Mini budget, Aussie relations, Xmas rush and monetary policy
ANALYSIS: Nicola Willis used opening of books to attack former government's fiscal and economic management.
ANALYSIS: Nicola Willis used opening of books to attack former government's fiscal and economic management.
It promised so much but perhaps failed to deliver.
Under pressure the new Government did deliver a mini budget this week, alongside the half-year economic and fiscal update, although by the time it came around Finance Minister Nicola Willis had been referring to it as a mini, mini budget. But in the lock-up for the release of the updated forecasts journalists were also handed a skimpy folder titled “Mini Budget 2023”.
It contained four press statements on strengthening fiscal responsibility rules, the fiscal repair job, the economic clean-up and the first steps for tax and income relief.
While there might have been expectations the mini budget would lay out the details of the tax cut plan, by raising tax income thresholds, the actual announcement was pretty light.
“The Government is progressing work to deliver meaningful tax reduction in next year’s Budget,” Finance Minister Nicola Willis said in the statement on tax.

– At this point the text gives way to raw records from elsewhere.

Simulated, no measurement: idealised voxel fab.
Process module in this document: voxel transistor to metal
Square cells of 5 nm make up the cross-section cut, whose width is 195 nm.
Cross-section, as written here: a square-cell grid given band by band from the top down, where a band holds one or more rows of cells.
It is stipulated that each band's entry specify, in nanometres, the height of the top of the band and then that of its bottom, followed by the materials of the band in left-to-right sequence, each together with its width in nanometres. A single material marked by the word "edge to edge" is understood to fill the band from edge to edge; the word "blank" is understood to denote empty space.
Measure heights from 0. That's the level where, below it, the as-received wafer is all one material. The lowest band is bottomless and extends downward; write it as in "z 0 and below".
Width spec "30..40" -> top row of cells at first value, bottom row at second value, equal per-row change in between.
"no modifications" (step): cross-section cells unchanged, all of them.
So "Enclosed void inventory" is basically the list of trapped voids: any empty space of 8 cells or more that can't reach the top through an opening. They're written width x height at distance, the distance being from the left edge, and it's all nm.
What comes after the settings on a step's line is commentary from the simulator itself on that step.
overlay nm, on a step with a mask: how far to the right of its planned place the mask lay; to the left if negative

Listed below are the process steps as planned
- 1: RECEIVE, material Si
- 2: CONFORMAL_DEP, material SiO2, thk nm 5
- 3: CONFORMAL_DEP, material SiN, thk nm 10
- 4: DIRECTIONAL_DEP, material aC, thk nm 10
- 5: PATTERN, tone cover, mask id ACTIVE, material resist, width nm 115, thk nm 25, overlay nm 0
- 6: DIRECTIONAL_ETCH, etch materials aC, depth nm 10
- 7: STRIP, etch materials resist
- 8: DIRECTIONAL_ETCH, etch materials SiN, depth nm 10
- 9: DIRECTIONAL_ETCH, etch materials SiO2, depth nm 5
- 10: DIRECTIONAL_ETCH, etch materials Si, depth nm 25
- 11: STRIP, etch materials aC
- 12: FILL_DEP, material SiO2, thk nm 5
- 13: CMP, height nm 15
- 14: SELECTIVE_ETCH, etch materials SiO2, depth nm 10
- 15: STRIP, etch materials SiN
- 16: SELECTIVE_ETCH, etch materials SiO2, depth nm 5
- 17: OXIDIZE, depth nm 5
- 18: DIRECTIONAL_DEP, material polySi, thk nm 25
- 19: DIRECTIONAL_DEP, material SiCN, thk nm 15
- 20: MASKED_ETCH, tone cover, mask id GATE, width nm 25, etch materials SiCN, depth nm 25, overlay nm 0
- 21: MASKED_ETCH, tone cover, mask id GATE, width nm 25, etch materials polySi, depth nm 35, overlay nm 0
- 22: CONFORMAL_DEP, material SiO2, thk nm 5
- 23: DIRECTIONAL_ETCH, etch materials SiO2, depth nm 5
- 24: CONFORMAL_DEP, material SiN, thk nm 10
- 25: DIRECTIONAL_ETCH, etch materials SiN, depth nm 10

Before that though the Government will announce early in the new year details of the restoration of interest deductibility for landlords, which is part of National’s coalition agreement with the Act Party. It is due to start at 60% deductibility from April 1, rising to 100% over the following two years.
NBR presenter Grant Walker asks if we learned anything from the mini budget apart from the fact tax cuts were still coming and that landlords will be better off?
The opening of the books did show the forecasts have again got more negative and the $2.1 billion surplus expected in 2026-27 has now shrunk to a measly $140 million.
Willis used the numbers to attack the previous Government’s fiscal and economic management, saying the update laid bare the “extent of Labour’s economic and fiscal vandalism”.
She also unveiled more plans to find more cuts to government spending to help get the books back into the black, but details on those will probably have to wait until the Budget once government agencies have gone through their spending line-by-line to determine what they could or should cut.
While Willis was unveiling her mini budget Prime Minister Christopher Luxon was in Sydney meeting Australian Prime Minister Anthony Albanese.
It is almost a rite of passage now for a new Prime Minister to fly across the Tasman as soon as possible to meet their Australian counterpart. Chris Hipkins did the same thing when he succeeded Jacinda Ardern as Prime Minister earlier this year.
It makes sense too because the trans-Tasman relationship is arguably New Zealand’s most important.
In Luxon’s case he has come back confirming the Government is exploring joining the non-nuclear 'pillar two' of the Aukus agreement and to do its share of “heavy lifting” in the defence alliance with Australia.
But his comments on pillar two appear remarkably similar to the approach the previous Government took. It is a matter of exploring what opportunities might exist for New Zealand in getting access to new non-nuclear technologies that have a military application.
Aukus, though, is not without its critics, including in Australia, and Otago University international relations professor Robert Patman told RNZ that joining the non-nuclear pillar of Aukus carried a reputational risk.
This week, in the final rush before Christmas, Parliament again sat in urgency as the Government finished its agenda for repealing Labour laws.
For example, the National and Built Environment and Spatial Planning Acts were repealed, and planning law reverted to the old, much-maligned Resource Management Act, although with a fast-track provision retained to try and speed up the consenting process.
Over the next couple of years or more the Government will then have to come up with replacement legislation which finally puts the RMA to rest.
Let’s Get Wellington Moving was scrapped and the Government reinstated the right of all businesses, not just small ones, to use 90-day employment trials.
The Government is also reversing Labour’s reform of vocational education by scrapping Te Pūkenga and going back to separate regional polytechnics. But many are in financial trouble and, given the uncertainty in the sector, many senior executives are jumping ship.
New Tertiary Education and Skills Minister Penny Simmonds, who was previously chief executive of the Southern Institute of Technology, appears to have got offside with some in the sector and faces a challenge getting polytechnic training back on track.
Finally, Reserve Bank governor Adrian Orr appeared before Parliament’s finance and expenditure select committee this week, following the recent release of the bank’s latest monetary policy statement.
This time he was being quizzed by Labour’s finance spokesperson Grant Robertson, who only a few weeks earlier had been Finance Minister. Orr told the committee the bank remained wary about inflation pressures.
He also told the committee that the new Government’s move to change the bank’s dual mandate to a single focus on inflation was consistent with the views the bank expressed in its remit review.
“The remit makes it more explicit, that price stability is our primary objective, and we hope that will help communication.
"I do want to repeat that we would not have made any different decisions on monetary policy in the past five years under the new remit,” Orr said.